Got three hours and 41 minutes?
LCD Soundsystem, Liquid Liquid
Saturday, April 2
Madison Square Garden
Better Than: Seeing the Strokes there on Friday.
Midway through the evocative “Someone Great,” James Murphy wiped his cheek with his hand. Maybe he was crying. Or maybe he was sweating. It could have been either; both tears and perspiration were prevalent throughout LCD Soundsystem’s final show at Madison Square Garden.
The show began a few minutes after nine, with frontman Murphy and his band, dressed strictly in black and white, walking out onto the stage to 10cc’s “I’m Not In Love.” The lyrics cooed, “It’s just a silly phase I’m going through”–was Murphy trying to make this break-up easier for the both of us by reducing a decade’s worth of post-punk perfection to a “silly phase?”

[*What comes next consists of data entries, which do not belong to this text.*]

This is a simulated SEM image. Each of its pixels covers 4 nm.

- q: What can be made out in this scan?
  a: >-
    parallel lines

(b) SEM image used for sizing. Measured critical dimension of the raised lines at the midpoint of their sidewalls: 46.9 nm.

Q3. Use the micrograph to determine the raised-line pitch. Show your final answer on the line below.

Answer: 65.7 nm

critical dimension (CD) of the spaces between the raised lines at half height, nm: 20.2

The band then launched into a nearly four-hour set with “Dance Yrself Clean,” which also made for the night’s mission statement. The fist-pumping “Drunk Girls,” the hopeful “I Can Change,” the snarky “Time To Get Away,” and just about everything else Murphy has ever set to tape followed. This “experiment,” as the tuxedoed frontman called the night, was LCD Soundsystem’s last chance to play the songs so many night owls can attribute their best New York nights to. After all, this was the soundtrack that spoke of the need to be there, and to have the right cultural grounding (“Losing My Edge”), and to maybe realize that this city could sometimes have ill effects (“New York I Love You But You’re Bringing Me Down”). But then again, these songs were also celebrations of the good things, like friends (“All My Friends”), getting things done (“Yeah!”), and Daft Punk (“Daft Punk Is Playing At My House”).
All night long, the atmosphere felt euphoric and mournful; this show would never happen again, but it was happening right now. As the air filled with weed smoke, and as the people rolling on E haphazardly danced, the realization that tonight truly represented the end of era sunk in.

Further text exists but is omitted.